It is blackberry season. In Spitalfields, I always feel a pang to be reminded of the seasonal delights that I am missing here in the midst of the city. When I was a child, I thought the chief virtue of growing up was the opportunity to reach blackberries that grew higher in the hedgerow. I spent so many seasons trailing behind my parents on blackberry picking expeditions down deep lanes and along the banks of the river Exe, carrying baskets and plastic bags – and armed with umbrellas or walking sticks to pull down elusive branches from above. It was an exciting yet risky endeavour, if you were to avoid getting scratched by thorns or stung by nettles, but we were prepared to endure these petty hazards for the sake of blackberry jam to enjoy in the Winter months ahead.

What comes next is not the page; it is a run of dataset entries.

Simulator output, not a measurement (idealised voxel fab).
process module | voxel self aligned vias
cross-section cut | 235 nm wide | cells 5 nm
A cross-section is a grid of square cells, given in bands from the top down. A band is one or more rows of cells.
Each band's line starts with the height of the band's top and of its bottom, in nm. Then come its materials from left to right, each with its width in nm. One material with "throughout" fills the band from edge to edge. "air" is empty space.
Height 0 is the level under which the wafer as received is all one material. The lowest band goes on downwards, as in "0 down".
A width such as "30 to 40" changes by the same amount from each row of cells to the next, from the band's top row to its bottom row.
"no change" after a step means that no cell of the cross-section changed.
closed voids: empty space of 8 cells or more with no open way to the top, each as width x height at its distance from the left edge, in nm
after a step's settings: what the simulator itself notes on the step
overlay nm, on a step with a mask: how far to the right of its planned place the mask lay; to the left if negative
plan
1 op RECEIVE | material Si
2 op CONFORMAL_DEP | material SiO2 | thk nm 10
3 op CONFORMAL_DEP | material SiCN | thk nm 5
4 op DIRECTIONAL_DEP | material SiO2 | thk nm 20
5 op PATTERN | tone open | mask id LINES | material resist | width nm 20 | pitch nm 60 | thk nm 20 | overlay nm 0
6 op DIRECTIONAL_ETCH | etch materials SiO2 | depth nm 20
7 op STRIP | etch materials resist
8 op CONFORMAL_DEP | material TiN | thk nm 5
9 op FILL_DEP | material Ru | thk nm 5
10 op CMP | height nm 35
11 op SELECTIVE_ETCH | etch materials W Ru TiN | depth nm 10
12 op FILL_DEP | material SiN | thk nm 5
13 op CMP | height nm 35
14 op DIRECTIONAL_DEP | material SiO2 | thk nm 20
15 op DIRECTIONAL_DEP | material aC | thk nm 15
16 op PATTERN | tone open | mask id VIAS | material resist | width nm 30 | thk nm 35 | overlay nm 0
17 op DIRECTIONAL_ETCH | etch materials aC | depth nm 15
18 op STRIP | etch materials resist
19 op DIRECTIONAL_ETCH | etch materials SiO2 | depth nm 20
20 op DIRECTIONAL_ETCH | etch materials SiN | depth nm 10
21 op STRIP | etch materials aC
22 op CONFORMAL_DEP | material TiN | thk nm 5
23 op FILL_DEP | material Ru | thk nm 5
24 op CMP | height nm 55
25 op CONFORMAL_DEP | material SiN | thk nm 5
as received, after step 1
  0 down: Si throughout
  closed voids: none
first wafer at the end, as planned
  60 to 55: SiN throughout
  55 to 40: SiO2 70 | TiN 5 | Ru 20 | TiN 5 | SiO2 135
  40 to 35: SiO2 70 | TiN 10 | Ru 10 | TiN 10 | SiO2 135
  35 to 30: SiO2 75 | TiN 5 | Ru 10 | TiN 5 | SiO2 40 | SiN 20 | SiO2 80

As a consequence, even today I feel that a Summer without picking blackberries is incomplete and so, in order to exercise my ability to reach those higher branches, I set out to find some blackberries in the East End. I took a bus to Bow and got off at the church, walking through the streets until I came to Three Mills Island. Just fifty yards along the towpath of the river Lee, I found blackberries growing in profusion, cascading from the old walls of abandoned factories and set to work picking them, pulling down those top branches that are especially heavy with fruit. Within minutes, a mother and her two children who had been similarly occupied came past clutching their bags of blackberries and, without a second thought, we exchanged greetings. It was the natural camaraderie of purple-fingered blackberry pickers.

At the end of August, the variety of Autumn berries was already diverse, scarlet rosehips, shiny black elderberries, delicately segmented pink spindleberries, red hawthorn berries, purple sloes and even golden greengages. I lost sense of time absorbed in picking blackberries, making my slow deliberate progress along the hedge. The quiet river was covered in green pondweed where moorhens made aimless trails, and I stood to watch the lonely heron in contemplation, until it gave flight when a District Line train rattled over the bridge towards central London. I followed the towpath North, aware that I was walking a narrow passage of green between the new housing developments of Hackney Wick on one bank of the river and the Olympic site on the other. High winds sent clouds racing across the sky and the sunshine I had been granted for my blackberrying expedition was shortlived, turning to rain before I reached Bethnal Green.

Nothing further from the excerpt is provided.